Amex Spending Tracker Shows Renting at Five-Year High
Springtime is the season for house hunting, but many people planning to move this year say they’ll rent, not buy, their new digs.
The American Express Spending & Saving Tracker surveyed 1800 adults in February 2016 and found that 17% of them plan to move sometime this calendar year. More than half—53%–said they would look to rent a house or apartment rather than buy a new place. That’s the highest number of prospective renters since American Express started polling people about this subject in 2012.
Last year, 46% of movers polled by Amex said they were planning to buy a home; this year only 40% said they’d be looking to close on a home purchase.
The decrease in buyers doesn’t necessarily signify a downturn in the economy, said American Express officials. “In general, Americans are feeling confident about the economy and their own financial stability, yet they’re buying fewer homes,” said American Express VP of Consumer Lending Jed Scala.
So what’s the reason for fewer mortgage applications this year? Scala said it could be indicative of “a shift in the cultural mindset—especially among Millennials—who value flexibility and freedom.” Scala said young people might see home ownership as suffocating, and runs counter to their desire to be footloose and fancy-free.
Millennials on the move
They might not be ready to buy homes, but many young people are moving this year. One-third of Millennials surveyed said they’d be packing up moving boxes in 2016. Fifty-five percent of them will be renting a new place, and 41% are looking to buy; about the same as last year. Thirty-two percent of Millennial respondents said they thought the housing market would be better for buying one or two years down the road.
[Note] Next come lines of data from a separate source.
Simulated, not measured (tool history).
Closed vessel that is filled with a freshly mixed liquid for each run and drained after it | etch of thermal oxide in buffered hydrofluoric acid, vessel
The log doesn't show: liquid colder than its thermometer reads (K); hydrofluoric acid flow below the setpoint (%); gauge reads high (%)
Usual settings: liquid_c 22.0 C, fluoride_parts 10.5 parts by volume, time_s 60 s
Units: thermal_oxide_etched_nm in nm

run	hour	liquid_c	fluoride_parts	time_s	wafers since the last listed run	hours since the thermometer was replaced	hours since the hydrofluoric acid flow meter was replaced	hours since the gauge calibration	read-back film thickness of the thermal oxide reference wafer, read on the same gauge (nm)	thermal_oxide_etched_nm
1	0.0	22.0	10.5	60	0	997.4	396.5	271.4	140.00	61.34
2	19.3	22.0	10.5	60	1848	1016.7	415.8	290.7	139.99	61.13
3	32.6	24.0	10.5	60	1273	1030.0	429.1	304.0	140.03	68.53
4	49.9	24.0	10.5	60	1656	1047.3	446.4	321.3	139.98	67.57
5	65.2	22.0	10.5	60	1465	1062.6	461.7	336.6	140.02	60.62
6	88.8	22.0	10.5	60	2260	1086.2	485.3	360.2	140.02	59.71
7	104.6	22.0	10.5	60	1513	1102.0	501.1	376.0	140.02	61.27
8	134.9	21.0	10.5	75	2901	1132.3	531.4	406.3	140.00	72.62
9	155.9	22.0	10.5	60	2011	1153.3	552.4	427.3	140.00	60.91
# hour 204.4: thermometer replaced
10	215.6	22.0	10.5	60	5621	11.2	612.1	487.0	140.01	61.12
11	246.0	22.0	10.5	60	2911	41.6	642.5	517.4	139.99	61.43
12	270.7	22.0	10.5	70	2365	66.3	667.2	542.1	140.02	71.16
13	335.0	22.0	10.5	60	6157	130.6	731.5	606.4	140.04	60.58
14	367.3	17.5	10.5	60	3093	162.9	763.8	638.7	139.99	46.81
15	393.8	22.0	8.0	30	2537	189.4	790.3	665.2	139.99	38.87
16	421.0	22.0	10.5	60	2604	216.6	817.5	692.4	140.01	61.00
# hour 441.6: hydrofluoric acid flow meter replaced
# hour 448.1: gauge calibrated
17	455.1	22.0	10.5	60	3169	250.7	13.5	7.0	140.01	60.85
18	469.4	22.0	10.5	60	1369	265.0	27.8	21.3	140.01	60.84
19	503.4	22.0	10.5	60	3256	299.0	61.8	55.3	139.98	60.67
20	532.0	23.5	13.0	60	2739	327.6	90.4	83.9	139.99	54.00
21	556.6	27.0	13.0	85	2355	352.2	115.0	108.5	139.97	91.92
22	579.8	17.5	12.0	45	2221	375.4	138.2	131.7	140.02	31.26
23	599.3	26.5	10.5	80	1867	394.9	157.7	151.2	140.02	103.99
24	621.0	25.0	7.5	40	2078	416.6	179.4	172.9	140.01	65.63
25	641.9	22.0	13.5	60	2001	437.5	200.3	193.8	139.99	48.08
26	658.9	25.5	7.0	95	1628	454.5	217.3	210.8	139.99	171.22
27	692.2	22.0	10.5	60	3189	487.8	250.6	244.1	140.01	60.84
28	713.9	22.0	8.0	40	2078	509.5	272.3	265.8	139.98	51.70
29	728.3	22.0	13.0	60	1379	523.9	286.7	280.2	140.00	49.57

In contrast to the peripatetic Millennial demographic, only 15% of Generation X respondents said they planned to move this year, and 10% of Baby Boomers. This could be due to more Millennials undergoing big life changes like getting a first job or having a baby. Older people tend to be more settled—though more Baby Boomers could be moving as their kids move out and they have an empty nest.
Home improvements instead of moving
Folks who aren’t moving, are improving. Seventy-six percent of those polled said they’d be shelling out for some significant home improvements this year. And they plan to spend more than last year; an average of $5,100 this year, versus $4,100 in 2015.